ConCATenating binaries but excluding last bytes from each file


 
Thread Tools Search this Thread
Top Forums UNIX for Dummies Questions & Answers ConCATenating binaries but excluding last bytes from each file
# 1  
Old 12-02-2013
ConCATenating binaries but excluding last bytes from each file

Hi there, shameful Linux Newbie here Smilie

I was wondering if you could help with my problem...
I have plenty of files I'd like to concatenate. I know how to basically use cat command but that won't be enough from what I need : excluding the last xx bytes from files before assembling since there's some redundancy


the interesting part is the xx bytes to remove is determined by the filename themselves, ie


file 1 is named something like 0-54548
file 2 is named something like 54475-648459
file 3 is named 648345-1269494
etc


so for file 1 I would have to drop bytes between 54475 till the end before joining file 2. etc
it would be easier if it was always the exact same bytes value to remove , alas there are some variations, so it must be calculated from filenames.


I feel like it's possible to script something with not much lines within a loop, but my unix knowledge is way too rudimentary for now ^^


I also read about dd command which could probably be of some help to generate the files without the unwanted part, now I'm a bit clueless about extracting character chains from filenames, turning into numeric values, doing the maths and use this dd or whatever else command so I can assemble the resulting files...
# 2  
Old 12-02-2013
Telling us that filenames are something like x-y where x and y are strings of digits isn't enough for us to figure out how to determine which file is file1, file2, ...

Give us details.
  1. How do you know which files are to be combined and in what order?
  2. Are the names of the files just two strings of digits separated by a single minus sign, or are the other characters in the name that need to be skipped over (or used to determine the order in which they're to be concatenated?
  3. How do you determine the output file name (or do you just want the output to be written to stout?
  4. Can we choose which shell we want to use, or have you decided the only one shell should be used? If only one, which one?
# 3  
Old 12-02-2013
ok, so :
1 - "strings of digits" are bytes positions from the final file I want to recreate. so what I call files "1" "2" etc are exactly in the same order as these string digits in filenames .
if one file is called 0-15000, and another is called 14400-30000, another is called 29800-40000 and a last one 39750-55421
, then it means precisely I want to create a file from byte 0 to byte 55421 minus the redundant bytes (14400-15000 are at the end of 0-15000 and the beginning of 14400-30000, and so on...)
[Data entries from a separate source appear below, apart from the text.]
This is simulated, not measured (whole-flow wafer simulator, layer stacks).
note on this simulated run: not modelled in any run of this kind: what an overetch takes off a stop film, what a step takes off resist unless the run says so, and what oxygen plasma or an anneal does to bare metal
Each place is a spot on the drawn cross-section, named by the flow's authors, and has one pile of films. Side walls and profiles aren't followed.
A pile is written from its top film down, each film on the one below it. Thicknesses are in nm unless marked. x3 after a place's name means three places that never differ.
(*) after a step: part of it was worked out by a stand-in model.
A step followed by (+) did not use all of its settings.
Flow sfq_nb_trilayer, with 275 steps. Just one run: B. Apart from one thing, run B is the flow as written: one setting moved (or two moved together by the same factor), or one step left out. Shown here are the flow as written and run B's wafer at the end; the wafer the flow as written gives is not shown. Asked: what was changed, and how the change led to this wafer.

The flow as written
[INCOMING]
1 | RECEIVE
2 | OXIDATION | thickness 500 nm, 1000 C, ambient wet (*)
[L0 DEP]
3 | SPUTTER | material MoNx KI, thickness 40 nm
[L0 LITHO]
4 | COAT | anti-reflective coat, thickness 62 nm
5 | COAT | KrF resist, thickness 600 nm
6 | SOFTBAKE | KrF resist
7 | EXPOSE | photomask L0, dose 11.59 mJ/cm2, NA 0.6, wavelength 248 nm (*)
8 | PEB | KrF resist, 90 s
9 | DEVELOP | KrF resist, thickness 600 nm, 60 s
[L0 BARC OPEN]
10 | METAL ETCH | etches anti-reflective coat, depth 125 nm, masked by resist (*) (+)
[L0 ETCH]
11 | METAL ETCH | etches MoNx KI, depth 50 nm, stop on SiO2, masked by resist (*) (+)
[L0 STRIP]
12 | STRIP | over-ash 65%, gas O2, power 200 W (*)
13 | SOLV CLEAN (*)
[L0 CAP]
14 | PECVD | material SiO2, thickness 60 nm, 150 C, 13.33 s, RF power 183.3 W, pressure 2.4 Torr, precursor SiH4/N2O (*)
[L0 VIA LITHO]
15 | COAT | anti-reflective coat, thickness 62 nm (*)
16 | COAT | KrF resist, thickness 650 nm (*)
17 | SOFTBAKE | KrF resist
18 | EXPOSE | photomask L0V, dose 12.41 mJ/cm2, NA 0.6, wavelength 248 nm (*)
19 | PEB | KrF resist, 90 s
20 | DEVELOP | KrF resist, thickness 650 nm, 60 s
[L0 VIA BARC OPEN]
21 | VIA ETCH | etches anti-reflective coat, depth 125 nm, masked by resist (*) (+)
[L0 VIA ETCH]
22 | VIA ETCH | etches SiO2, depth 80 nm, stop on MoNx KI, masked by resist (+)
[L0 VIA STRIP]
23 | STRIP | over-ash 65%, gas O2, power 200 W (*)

2 yes ("just two strings of digits separated by a single minus sign")

3 let's call it 0-highest digit, or "final" it that's too complicated, I don't mind ^^

4 I'm afraid I'm too newbie to even know what are the different shells. All I know is I use my Xfce4-terminal on my Xubuntu 13.10 to type echo $SHELL , I get "/bin/bash" if that's of any help...

# 4  
Old 12-03-2013
This isn't highly efficient (since it will copy the redundant bytes to the output file multiple time, doesn't try to align block sizes to disk block boundaries, uses small input block sizes if you have a large file that starts at a small [but non-zero] offset), but it seems to do what you want. You can make it considerably more complex to verify that the ranges of bytes specified by the input files don't leave any holes in the output file and to avoid copying duplicated data more than once. The checks for names that contain a "-" but are not just a string of digits followed by a "-" followed by a string of digits could be simplified with ksh and bash specific constructs. But the constructs used here should be portable to any shell that handles basic POSIX shell parameter expansion requirements correctly.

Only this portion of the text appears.